The Inquirer has a decent analysis of U.S. census results for Philly. You have to subscribe the Inquirer to read it (which I have done maybe because I was shamed by one of those articles about the decline of local news? also since I don’t really watch TV I am aware of almost no local news unless I pay for it). Anyway, a couple highlights although the graphics are worth a look:
- They provide the Gini index and change in the Gini index over the last 5 years or so. Income inequality has gotten worse, and Philadelphia proper is the worst in the Philadelphia metro area. They point out that this could be because the rich have gotten richer or the poor have gotten poorer, or both, but then they don’t dig into that any further.
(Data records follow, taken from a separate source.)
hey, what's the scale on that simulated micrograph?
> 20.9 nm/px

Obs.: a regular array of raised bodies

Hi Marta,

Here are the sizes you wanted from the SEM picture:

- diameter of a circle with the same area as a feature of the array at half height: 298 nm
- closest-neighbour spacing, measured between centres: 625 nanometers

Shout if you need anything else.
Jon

- The depressing statistic remains that Philadelphia is the poorest major city in the United States at over 20% of residents living in poverty. This is pathetic. They picked 10 “major cities” (not clear if these are counties or metro areas) – Houston, Dallas, and San Antonio are the next poorest after Philly (go Texas!) and Chicago, New York and Los Angeles are 5-7 respectively, with San Diego and San Jose bringing up the rear (i.e., the best of the worst? or the best of the worst of the biggest?). So whatever the impression we might get in the media, the economy in California seems to be doing a bit better than Texas if poverty is the metric. The article points out that social benefits like food stamps are not considered (but maybe tax benefits like the earned income tax credit would be?) but doesn’t dig into it further.
- About 2 of 3 Philadelphia residents were born in Pennsylvania, indicating people are not that mobile and we are not attracting new residents from elsewhere the way the sun belt cities generally area. They did not do this analysis by metro area, so including people from the New Jersey and Delaware might push this number even higher (and excluding people from, say, the northwestern tip of the state which is a 7 hour drive from here probably would not push it that much lower.)
- Philadelphia has the second lowest percentage of foreign-born residents of the 10 cities (counties? metro areas?) studied. San Antonio had the lowest, so being near a militarized international border does not seem to correlate to attracting immigrants. Interestingly, Interestingly Philadelphia has the highest percentage of immigrants from Africa at about 11% of immigrants. Houston and Dallas are next, which again I wouldn’t have guessed. But I would keep in mind that in terms of sheer numbers, New York, LA, and Chicago may still have the most people in almost any category.
- A majority of people over the age of 15 have never been married. This is interesting. Does this mean our city is particularly young (I don’t think so), particular groups are not getting married (I think so), or people are getting married later in life? To answer the last question, it would be interesting to know what age people tend to get married on average. I got married at 30, so if the average age were to be 25 or 30, what percent of people over that age have ever been married? What percent of people who are not married now will eventually get married? That would be an interesting number. 18% of all people over 15 are separated, divorced, or widowed (but if you want to know what % of people who get married eventually get divorced or separated, you would want to separate out the people who are widowed.) 50% of people who get married and don’t get divorced are going to get widowed – there’s a depressing thought. Or I guess it would be slightly less than 50% – I suppose a few couples go down together in car or plane crashes, sinking boats, fires/floods/building collapses, or the very occasional suicide pact. That’s sweet, now I feel better.